American Airlines Dev Experience Takes Off With Service Mesh

January 26, 2022

8 min read

Karl Haworth

Kubernetes is hard. Last year, we started the developer experience product at American Airlines. As we transitioned into the later half of 2020 and into 2021, we wanted to tackle Kubernetes app deployments. We aimed to make it easy for the users to do the right things, no matter how difficult those tasks were. Through our Kubernetes journey, we created reproducible patterns for application teams to use to make things even easier.

In this post, I'll explain how we at American Airlines piloted our developer experience and how Kuma service mesh is helping us to push our new shared hosting services. Fasten your seatbelts and prepare for takeoff.

Developer Experience Platform: Runway

We built our developer experience platform, Runway, on Spotify’s Backstage platform. Backstage brings a solid base for an enterprise framework that we could build upon. The developer experience team at American Airlines loves open source technology, and we look to the open source marketplace to help increase our engineering standards. American Airlines wants to be part of thriving, open source communities.
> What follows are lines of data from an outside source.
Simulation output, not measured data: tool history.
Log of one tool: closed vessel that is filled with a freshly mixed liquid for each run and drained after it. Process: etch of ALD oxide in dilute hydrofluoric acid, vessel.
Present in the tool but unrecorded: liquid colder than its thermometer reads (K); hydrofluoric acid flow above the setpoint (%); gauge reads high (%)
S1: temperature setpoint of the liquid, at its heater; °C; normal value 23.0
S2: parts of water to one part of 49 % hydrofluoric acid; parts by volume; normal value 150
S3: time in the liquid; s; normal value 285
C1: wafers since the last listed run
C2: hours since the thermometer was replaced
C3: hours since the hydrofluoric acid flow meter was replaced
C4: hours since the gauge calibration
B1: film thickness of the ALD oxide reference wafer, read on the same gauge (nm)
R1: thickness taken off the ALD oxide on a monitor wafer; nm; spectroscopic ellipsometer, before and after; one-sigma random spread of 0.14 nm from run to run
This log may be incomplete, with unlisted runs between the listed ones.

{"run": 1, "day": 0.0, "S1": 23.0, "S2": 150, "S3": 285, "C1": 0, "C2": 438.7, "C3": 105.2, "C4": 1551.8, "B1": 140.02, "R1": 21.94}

Why We Chose Kuma for Runway

We spent quite a bit of time evaluating service mesh technologies and discussing them with technical leaders. Kuma stood out from the pack by offering batteries included, specifically:

We have teams with use cases for traffic policies where certain workloads need to be isolated
The ability for multiple meshes with explicit requirements for traffic rules for sensitive data
The Kuma gateway will allow us to ensure API security on our applications
And Kuma offers cross-region and cross-provider support as well

Developer experience at American Airlines and Kuma seem to share similar goals. We want to make things easy with minimal upfront configurations.

Runway Architecture Overview

Below is a simplified overview of our infrastructure. We start with our security delivery content providers and global traffic managers. We have a Kubernetes provider with multiple clusters in multiple regions. And we have Kuma installed on all of our clusters with a Kuma global control plane.

We deploy Kuma using GitHub actions. They allow us to deploy Kuma on both global clusters and our remote zones. We also use the GitHub issues and pull requests comments to document our clusters' life cycles.

For additional automation, we simplified our global traffic management strategy. In the past, internet-facing applications had many hurdles to jump through. We’ve simplified the process while keeping proper security in place.

Whenever we find a new ingress on our clusters using Kubernetes DevOps, the system notifies our GTM provider. As apps change clusters, our global traffic manager solution tracks apps from cluster to cluster. As apps are removed, the GTM property is removed, or IPs are adjusted. Using Kuma, we can put services anywhere within the mesh and ensure it just works with very minimal configuration. The application teams barely know about the service mesh, which works with the automation we created.

In the below diagram, you can see our GTM Sync Service application being reached out to by our custom operator for GTM creates, updates and deletes. Due to the Kuma service mesh, our GTM Sync service can exist on any cluster, and it does not have to exist side by side with our operator.

Technical Guide: A GitOps Approach to Kong Gateway and Kong Mesh

About Runway

We’ve used Runway as a base to encourage open source at American Airlines.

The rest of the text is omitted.